Note that $[\ln (x)]^\prime = \frac{1}{x}$ and $\ln (3x)]^\prime = \frac{(3x)^\prime}{3x}=\frac{1}{x}$.

\[ \int\frac{\ln(3x)}{x}dx =\int \ln (3x) \left( \frac{1}{x}\right)dx = \int \ln (3x) \left( \frac{1}{3x}\right)d(3x) \] \[ = \stackrel{u=3x}{=} \int \ln (u) \left( \frac{1}{u}\right)du = \int \ln(u) d[\ln(u)] \stackrel{v=\ln(u)}{=}\int vdv=\frac{v^2}{2}+C \]

\[ =\frac{(\ln u)^2}{2} + C = \frac{[\ln(3x)]^2}{2} + C. \]

Notice that two substitutions were used in this problem.

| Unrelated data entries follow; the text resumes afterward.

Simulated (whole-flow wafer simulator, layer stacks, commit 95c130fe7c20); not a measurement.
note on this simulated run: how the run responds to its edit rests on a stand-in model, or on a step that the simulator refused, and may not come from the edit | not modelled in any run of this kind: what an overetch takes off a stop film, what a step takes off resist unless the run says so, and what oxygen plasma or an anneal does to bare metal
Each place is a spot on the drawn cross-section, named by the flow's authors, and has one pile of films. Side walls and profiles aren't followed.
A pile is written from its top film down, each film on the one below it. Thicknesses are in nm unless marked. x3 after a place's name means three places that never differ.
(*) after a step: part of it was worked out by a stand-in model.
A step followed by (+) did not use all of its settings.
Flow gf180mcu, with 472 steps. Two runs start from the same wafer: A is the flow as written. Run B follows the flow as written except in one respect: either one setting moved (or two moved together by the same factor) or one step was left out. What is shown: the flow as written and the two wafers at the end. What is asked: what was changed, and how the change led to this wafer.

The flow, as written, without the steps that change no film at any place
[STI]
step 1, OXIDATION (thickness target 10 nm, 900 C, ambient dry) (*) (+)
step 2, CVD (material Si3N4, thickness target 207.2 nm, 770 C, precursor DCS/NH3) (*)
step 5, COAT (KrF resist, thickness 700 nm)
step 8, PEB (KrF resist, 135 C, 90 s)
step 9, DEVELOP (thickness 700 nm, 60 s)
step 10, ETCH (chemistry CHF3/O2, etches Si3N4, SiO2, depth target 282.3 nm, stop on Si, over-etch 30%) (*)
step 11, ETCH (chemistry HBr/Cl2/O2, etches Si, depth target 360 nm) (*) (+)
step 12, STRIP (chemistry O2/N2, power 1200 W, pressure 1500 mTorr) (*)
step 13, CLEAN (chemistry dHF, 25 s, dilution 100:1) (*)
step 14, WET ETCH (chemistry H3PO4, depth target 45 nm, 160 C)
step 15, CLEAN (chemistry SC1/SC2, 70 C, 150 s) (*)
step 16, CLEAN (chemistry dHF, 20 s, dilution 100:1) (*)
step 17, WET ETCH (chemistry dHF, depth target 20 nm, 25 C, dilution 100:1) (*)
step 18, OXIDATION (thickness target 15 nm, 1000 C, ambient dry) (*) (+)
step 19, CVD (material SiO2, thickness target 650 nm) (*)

15.1.2 Business and Economics Applications

The following few examples show how the substitution method is used in business and economics applications.

Example 2: Profit from marginal profit. A fir has the marginal function

\[ \frac{dP(x)}{dx} = \frac{3000(3-x)}{(x^2-6x+10)^2} \] where $P(x)$ is the profit earned at $x$ dollars per unit. Find the total-profit function given that $P = \$1500$ at $x = \$3$. That is $P(3) = 1500$.

Solution: The objective is to find the total profit function $P(x)$ from the marginal function that meets the condition $P(3) = 1500$.

We first find the indefinite integral in the following

\[ P(x) = \int \frac{3000(3-x)}{(x^2-6x+10)^2} dx = \int \frac{1500(6-2x)}{(x^2-6x+10)^2} dx \] \[ = 1500\int \frac{6-2x}{(x^2-6x+10)^2} dx = 1500\int (x^2-6x+10)^{-2}d(6x-x^2) \] \[ =-1500\int (x^2-6x+10)^{-2}d(x^2-6x) = -1500\int (x^2-6x+10)^{-2}d(x^2-6x + 10) \]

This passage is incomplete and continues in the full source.